A few days back, I noticed an entry at Webstandards.org stating that “The IE Team is listening.” I thought it was a nice sentiment, but didn’t really think much of it (sounded more like a PR ploy to tell people that the thousands upon thousands of bug reports and feature requests weren’t just directed to /dev/null… or whatever the corresponding MS term is). MS had long stated that no new IE development (aside from the obvious security fixes) would take place, and that the next major version of IE (or whatever they end up calling it) would be Longhorn only (no Mac version, no Sun version, and surprisingly, no pre-Longhorn Windows version). I guess I figured any feature requests & bug fixes (like the awful PNG alpha transparency bug required feature) would just be worked into this new version for Longhorn.

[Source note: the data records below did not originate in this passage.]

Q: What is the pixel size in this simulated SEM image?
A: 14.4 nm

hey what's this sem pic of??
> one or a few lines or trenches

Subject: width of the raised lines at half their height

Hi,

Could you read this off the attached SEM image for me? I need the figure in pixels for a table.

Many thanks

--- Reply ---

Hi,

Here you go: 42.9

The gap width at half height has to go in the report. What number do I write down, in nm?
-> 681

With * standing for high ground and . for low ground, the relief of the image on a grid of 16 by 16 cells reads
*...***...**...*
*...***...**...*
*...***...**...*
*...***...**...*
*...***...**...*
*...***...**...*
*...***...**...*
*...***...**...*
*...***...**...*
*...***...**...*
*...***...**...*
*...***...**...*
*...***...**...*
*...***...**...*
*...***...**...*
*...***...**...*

However, I stumbled across a link to one of the “former” IE Team member’s blogs (who has been working on Longhorn). Apparently, development of IE is restarting. He mentions rejoining the team, being excited about working on IE again, and reiterates the words of Robert Scobble in the aforementioned WaSP article. One can take this as an about face by MS (which could be a very good thing), signaling that new versions of pre-Longhorn IE will surface, or it could be taken as MS simply focusing more attention on the version of IE for Longhorn (although it would seem a bit odd to create an IE team outside of the Longhorn team just to work on Longhorn’s browser). I’m hoping for the former, as I’d love to see an IE6.5 or 7 with really good standards support, better security, and blasted alpha PNGs!
While I’d love to see an open source project such as Mozilla become the dominant browser, a renewed push by IE can be a very good thing. When IE updates, the large majority of IE users tend to automatically upgrade (mostly out of fear of security holes that are somewhat part of the whole Microsoft experience). And if the IE team is actually listening to us standards nuts (some sort of a cashew, I hear), the forthcoming versions of IE can only get better. Contrast this to when Netscape made the huge leap from that monstrosity that is Netscape 4 to the Mozilla-based Netscape 6. I’d bet it would be safe to say more people upgraded to IE5+ than upgraded to NS6+, if they upgraded at all (it has been an oft documented fact that curmudgeons that don’t upgrade from NS4 drive me absolutely insane).
I can only hope the team is actually listening and really want to try. Some of comments on the IE team member’s blog are a bit discouraging. For example, his response to people saying they want “better standards support,” stating that such a request is vague and hard to implement. I’m sorry, but it’s not. Hop on over to the W3C, buddy… tons of software developer based guidelines on what “better standards support” actually is. Anyone who has perused the W3C site can tell you it isn’t the best reference for site developers; it is directed toward the implementers of such standards.
One rather misguided soul commented on the blog, “The problem with the ‘standards’ is that there are too many of them and often contradicting. For example, should IE implement XHTML 2? Or CSS 3?” How are CSS and XHTML contradicting? One is a presentational (style) language, while the other is a markup (structural) language. They work together (in fact, CSS is rather vital to XHTML, as well as XML, XSLT, etc). Apparently there are “too many” standards… um… sure. Just like there aren’t enough features that MS developed only for IE. Right. I won’t go into a web standards propaganda tirade, but I will say this: standards (all those “too many” of them) are meant to create an open standard, so that all the proprietary hacks and features that browser makers made in the Browser Wars aren’t needed and their features are open to EVERYONE. And the strange thing about all these “innumerable” standards… they break down to focusing on XML. If you get XML right, you are only a short way from all those “extra’ standards out there, like MathML and SVG, which are just derivatives of straight-ahead XML. [The commentator also mentioned wondering which version of these standards should be used. Well, the idea is to support as many as possible, but preferably the current W3C recommendation. I’ve yet to hear about any XHTML2, as he mentioned, even in conceptual write-ups. The W3C is currently working on xhtml 1.1 and the modularization of XHTML. CSS3 hasn’t even been finalized, so why not at least get CSS2.1 out of the way?]